Like God of War but with vampires. Spoilers ahead!
With Metroid Dread on the horizon, I thought I’d catch up developer Mercury Steam’s other works, especially as I also have fondness for the Castlevania series. Although I haven’t played God of War, apparently the Spanish studio’s first entry in this soft-reboot takes a lot of ideas from it.
What this translates to is linear-ish levels filled with button-mashy combat encounters, combined with lots of whip-enhanced clambering and some puzzles thrown in for good measure. Oh, and the Quick Time Events. Sigh. I think most of these modes of play work well, except for those damn QTEs. There’s nothing worse than having to redo a whole boss phase because you missed one button press in a cutscene or couldn’t mash fast enough. Three of the boss fights also liberally borrow from the Shadow of the Colossus notebook, but it’s a pale imitation at best.

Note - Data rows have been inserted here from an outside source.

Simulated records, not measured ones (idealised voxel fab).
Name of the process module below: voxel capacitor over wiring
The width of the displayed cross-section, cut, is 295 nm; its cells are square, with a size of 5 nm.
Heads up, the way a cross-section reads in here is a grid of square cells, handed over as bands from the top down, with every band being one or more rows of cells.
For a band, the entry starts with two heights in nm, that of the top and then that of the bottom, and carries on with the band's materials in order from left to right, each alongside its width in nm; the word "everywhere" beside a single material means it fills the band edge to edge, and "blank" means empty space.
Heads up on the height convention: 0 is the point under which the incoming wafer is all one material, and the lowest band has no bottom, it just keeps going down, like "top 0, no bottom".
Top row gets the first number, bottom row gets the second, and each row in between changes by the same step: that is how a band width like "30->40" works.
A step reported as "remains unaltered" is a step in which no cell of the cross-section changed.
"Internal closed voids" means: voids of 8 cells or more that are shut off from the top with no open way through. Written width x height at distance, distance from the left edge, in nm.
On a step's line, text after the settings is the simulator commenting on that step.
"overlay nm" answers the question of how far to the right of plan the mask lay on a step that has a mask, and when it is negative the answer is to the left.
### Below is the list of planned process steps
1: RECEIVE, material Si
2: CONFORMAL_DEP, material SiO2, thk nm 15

Anyway, enough griping about that. I wanna talk about how this game looks. It looks good! There’s plenty of variety in the environments from spooky forests to spooky cathedrals and castles, to a spooky desolate wasteland. Maybe spooky is the wrong word for the actual feel and tone though… it’s more going for “epic”, Lord of the Rings style. So you get these memorable vistas of lofty gothic architecture or ancient ruins, and it feels like a momentous quest through a real world.
On that note, there’s some great worldbuilding here, and a bunch of namedrops and references to Castlevania lore, even though the game itself doesn’t try too hard to fit in the existing continuity. Which is fine with me! I think you can make it work if you squint a bit, anyway. The story also approaches some interesting themes… even if it drops the ball with the actual plot and character arcs. Patrick Stewart lends gravitas to the narration but it tells more than shows.
Gabriel Belmont is the hero of the day, and his story is very “prequels Anakin Skywalker”. It’s supposed to be about a tragic fall from grace, but ends up more like “he was tricked into being evil offscreen”. It also leans on fridging his wife to give him motivation, which sucks as a story beat. It’s bad. The eponymous Lords of Shadow are holy knights of yore who were also tricked (somehow), their dark halves becoming rulers of werewolves, vampires, and undead who now dominate Earth. Gabriel captures their dark power to try and resurrect his dead wife (sigh), and we’re told of his descent into madness, yet at the climax he has an earnest monologue about forgiveness and redemption based in surprisingly explicitly Christian philosophy (the series usually dances around this kind of stuff), while throttling Lucifer himself! Then in the epilogue he’s Dracula.
The DLC fills in the interim a bit, with some puzzle-heavy stages, a brief playable stint as the child vampire Laura, and a protracted QTE-filled boss fight. It’s about Gabriel absorbing more dark powers which makes him evil, I guess. They didn’t get Picard back to narrate these but Robert Carlyle (from The Full Monty, and the baddie in the third Brosnan James Bond film) does a good job as a soothing Scottish Belmont. These two packs are good additions to the main game to expand it a bit as epilogue chapters, but they don’t fix any of the underlying issues.
Not to harp on the issues too much. For the most part it’s a well-made game and I found it an enjoyable experience with some great setpieces and art design. Fans are divided as they often are but it seems to me from the outside to be the most ambitious and accomplished attempt at a 3D entry in the series… but it’s debatable of course.